Measured Against Reality

Tuesday, April 27, 2010

Hybrid

For some reason immediately upon getting my job offer after graduation I bought a Ford Fusion Hybrid (ok, not immediately, demand on them way exceeds supply so every dealership had a long-ish wait). Why a fresh-out-of-college physicist who hates commuting and doesn't drive a lot outside of that would buy a car whose biggest plus is gas savings (and you'd probably need to drive a ridiculous number of miles for those to actually end up being cash-positive) is a good question, but one for a different post. What I want to talk about is how it has modified my driving behavior.

I am a rather impatient person and I used to be a rather impatient driver. I now drive more slowly (5 MPH above posted limits instead of 10+), accelerate much less quickly, and brake from a further distance (although I always had a pretty large braking distance, driving with people who don't is terrifying). All of these things because of the little meter on my dash that tells me my instantaneous fuel efficiency. The measurement is approximate for sure, but I can tell that when I floor it the number plummets, and when my speed is steady it's nice and high. And because the car keeps track of the numbers over the lifetime, there's an incentive to keep it high. People like to get high numbers, this is a manifestation of that weird drive.
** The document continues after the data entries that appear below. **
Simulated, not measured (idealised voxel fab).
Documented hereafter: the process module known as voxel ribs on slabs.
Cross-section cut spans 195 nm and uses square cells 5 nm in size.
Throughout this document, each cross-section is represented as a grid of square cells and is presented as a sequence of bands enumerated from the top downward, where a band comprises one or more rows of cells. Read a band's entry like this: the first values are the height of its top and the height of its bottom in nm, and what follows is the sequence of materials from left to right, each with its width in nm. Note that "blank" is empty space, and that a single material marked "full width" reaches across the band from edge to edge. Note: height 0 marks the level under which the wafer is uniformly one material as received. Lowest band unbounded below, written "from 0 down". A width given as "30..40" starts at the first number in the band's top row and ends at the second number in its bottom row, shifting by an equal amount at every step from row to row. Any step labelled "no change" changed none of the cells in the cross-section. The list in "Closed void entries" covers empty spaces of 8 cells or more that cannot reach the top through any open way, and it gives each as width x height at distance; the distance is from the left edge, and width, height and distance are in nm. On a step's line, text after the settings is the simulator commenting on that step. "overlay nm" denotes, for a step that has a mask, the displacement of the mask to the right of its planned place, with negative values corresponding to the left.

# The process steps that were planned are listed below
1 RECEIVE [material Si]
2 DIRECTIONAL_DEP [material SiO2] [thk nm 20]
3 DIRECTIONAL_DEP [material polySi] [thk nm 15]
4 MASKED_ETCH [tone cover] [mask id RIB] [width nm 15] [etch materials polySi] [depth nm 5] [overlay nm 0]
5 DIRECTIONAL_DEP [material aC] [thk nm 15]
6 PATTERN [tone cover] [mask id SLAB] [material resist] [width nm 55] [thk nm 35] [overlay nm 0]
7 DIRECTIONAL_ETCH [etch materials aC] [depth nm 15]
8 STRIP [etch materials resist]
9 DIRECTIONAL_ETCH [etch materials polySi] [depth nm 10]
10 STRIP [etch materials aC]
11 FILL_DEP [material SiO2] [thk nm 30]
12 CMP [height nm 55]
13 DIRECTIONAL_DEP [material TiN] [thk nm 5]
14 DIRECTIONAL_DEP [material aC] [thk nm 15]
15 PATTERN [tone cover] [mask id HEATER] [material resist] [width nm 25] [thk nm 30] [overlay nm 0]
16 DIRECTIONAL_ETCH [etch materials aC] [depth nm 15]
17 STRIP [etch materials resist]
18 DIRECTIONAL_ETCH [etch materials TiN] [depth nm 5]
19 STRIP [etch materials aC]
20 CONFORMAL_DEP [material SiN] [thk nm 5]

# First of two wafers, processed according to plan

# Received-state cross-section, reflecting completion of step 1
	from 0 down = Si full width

Which brings me to my main point, we should put little doodads that show lifetime fuels use in all cars. That would be the best way to get people to change their driving habits to be more moderate (and hence safer) as well as save more fuel. Although I know I tend to look at the gauge too often, so maybe it'd increase distracted driving.

I'd like to see if cars that have those displays (my coworker's diesel car has one, so it's not just hybrids) tend to get above-average (for their cars) fuel mileage. Could be interesting.

Monday, April 19, 2010

Opinions

One of the things I've been finding distressing lately is the general contempt Americans hold toward experts. You see this all the time in the media at large, most flagrantly when someone uses the word "elitist" in a derogatory sense. There are particular avenues where it's most pronounced, such as climate change and other controversial topics.

There seems to be this idea that all opinions are created equal. I'm not sure where it comes from, but if I were to hazard a guess it would be the idea that all people are created equal. From this it would follow that all our opinions and thoughts are equal, because we're all equals, right?

That's facile. We're not all equal. That statement is an ideal, not a fact. It should be blatantly obvious that we're not actually created equal. I had a much better chance of success (however defined) than someone born into a poor family. Demographics matter, far more than they should. But that's another topic.

Additionally it's a statement about rights. We are all equal in the eyes of the law (again, we're not actually, but that's another topic). It does not follow that our beliefs and opinions are all equal.

Why does this distress me? Because our national discourse suffers for it. When experts on health care say that our system needs these reforms and uninformed idiots prattle on about death panels it hurts us all. When experts on the financial system say we need to enact these regulations and uninformed idiots say the reforms will create bailouts in perpetuity it hurts us all. When experts on climate change say we need to enact policies to counter it and uninformed idiots prattle on about how warm it was last week it hurts us all. I could go on and on, picking topic after topic where there is widespread agreement among experts that something needs to be done (if not widespread agreement about exactly what) and the uninformed disagree based on nothing, nothing at all.

What really irks me about this, though, is how someone saying what I'm saying is generally viewed. I'm arrogant. I'm elitist. I'm condescending. This is exactly backwards. If you have spent your life studying a topic and someone who learned everything he knows about it from a 15-second segment on the local news comes up to you and starts lecturing you on it, who there is being arrogant? Who is being condescending? Believing you can formulate an opinion equivalent to someone who has spent a lifetime studying an issue, that is the height of arrogance.

But it doesn't matter. Because for some reason Americans think their opinion of health care is the same as John Cohn's, their opinion of financial reform is the same as Tim Geithner's, their opinion on climate change is the same as climate scientists. It is not. Learn some humility and admit that when it comes to topics you know nothing about your opinion means precisely as much as you know: nothing.

Sunday, April 18, 2010

Hiatus

I am going to start posting somewhat regularly again. Less reaction to the bullshit others are posting, more original writing. No real focus, just whatever I feel like. Should be interesting.